14 King’s Scholars are picked by Eton each year. You need to be a really bright 11yo or 12yo to get chosen. George Orwell was a King’s Scholar. Kwasi Kwarteng, a Boris backer, was also a King’s Scholar. KK won both the Newcastle Scholarship – came top of difficult exams – and the Newcastle Classical Prize. The first gong is often interpreted as a prize for the cleverest boy in the school. The second gong is interpreted as a prize for the best Classicist in the school (and Boris Johnson won it in 1981).
The only berth as prestigious as a King’s Scholar at Eton – and maybe a touch more prestigious – is being picked as a Scholar by Winchester. I think there are 12 of them a year. Seumas Milne was a Wykehamist Scholar.
Of course, these boys are generally picked from a narrow band of prep schools – such as Dragon School and Summer Fields, which are both in Oxford. You can be as bright as you like at 11 or 12 but not attending a prep school pretty much rules you out.

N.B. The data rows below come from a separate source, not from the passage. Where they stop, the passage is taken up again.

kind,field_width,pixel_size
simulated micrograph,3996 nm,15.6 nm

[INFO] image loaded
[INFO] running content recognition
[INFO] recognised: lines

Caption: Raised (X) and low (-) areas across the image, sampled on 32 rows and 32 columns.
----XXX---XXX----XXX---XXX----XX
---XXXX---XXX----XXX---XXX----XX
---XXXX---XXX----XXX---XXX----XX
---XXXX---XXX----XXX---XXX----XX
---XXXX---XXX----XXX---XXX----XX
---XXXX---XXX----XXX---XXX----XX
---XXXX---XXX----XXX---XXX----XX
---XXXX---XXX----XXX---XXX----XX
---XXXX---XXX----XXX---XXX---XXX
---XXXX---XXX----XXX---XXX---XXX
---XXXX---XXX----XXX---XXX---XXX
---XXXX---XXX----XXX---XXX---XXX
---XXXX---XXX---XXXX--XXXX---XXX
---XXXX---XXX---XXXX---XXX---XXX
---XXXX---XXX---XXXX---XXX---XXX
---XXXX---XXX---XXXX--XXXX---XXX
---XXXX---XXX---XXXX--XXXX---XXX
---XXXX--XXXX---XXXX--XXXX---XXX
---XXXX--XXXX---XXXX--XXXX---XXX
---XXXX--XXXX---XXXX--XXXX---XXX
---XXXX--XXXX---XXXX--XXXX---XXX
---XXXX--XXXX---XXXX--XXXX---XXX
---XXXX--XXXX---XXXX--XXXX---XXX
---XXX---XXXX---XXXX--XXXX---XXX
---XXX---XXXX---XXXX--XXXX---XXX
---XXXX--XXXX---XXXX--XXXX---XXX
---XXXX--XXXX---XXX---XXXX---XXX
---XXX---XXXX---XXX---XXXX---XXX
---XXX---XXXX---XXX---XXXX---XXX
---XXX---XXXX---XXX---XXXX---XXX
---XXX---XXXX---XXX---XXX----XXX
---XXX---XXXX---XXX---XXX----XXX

Balliol is generally accepted as the most intellectually distinguished Oxford college (and the best place to read Classics). Balliol’s nearest competitor in this regard would be New College – a Wykehamist foundation. To gain a Brackenbury Scholarship to Balliiol was as prestigious as it got for someone of BJ’s generation. The award marked out a student expected to achieve not just a First but perhaps a Congratulatory First and top of his year. Much to his ongoing irritation, BJ got a II.i – because he slacked until the last minute and could not quite cram enough in time.
All Souls College, Oxford is a highly singular institution and essentially a research institute. Every November, two Fellows by Examination (‘Prize Fellows’) are elected. The old drill was sitting six exams (including a translation paper) over three days and attending a viva. There are fewer exams now – four, I think. The traditional view was the two cleverest undergraduates each year, fresh off getting a glittering First in Classics or History or Law or PPE, got elected.
Isaiah Berlin was a Prize Fellow. So was Matthew d’Ancona, the excellent journalist. So was John Redwood MP.
Famously, notoriously, many people who later found great distinction – AJ Ayer, Hilaire Belloc, John Buchan, Alan Bullock, Aldous Huxley, Hugh Trevor-Roper, Harold Wilson – sat the exams but were not elected. Until the 1980s or so, former King’s Scholars at Eton and former Winchester Scholars were usually prominent among the Prize Fellows. Balliol and New College provided the most Prize Fellows over the years.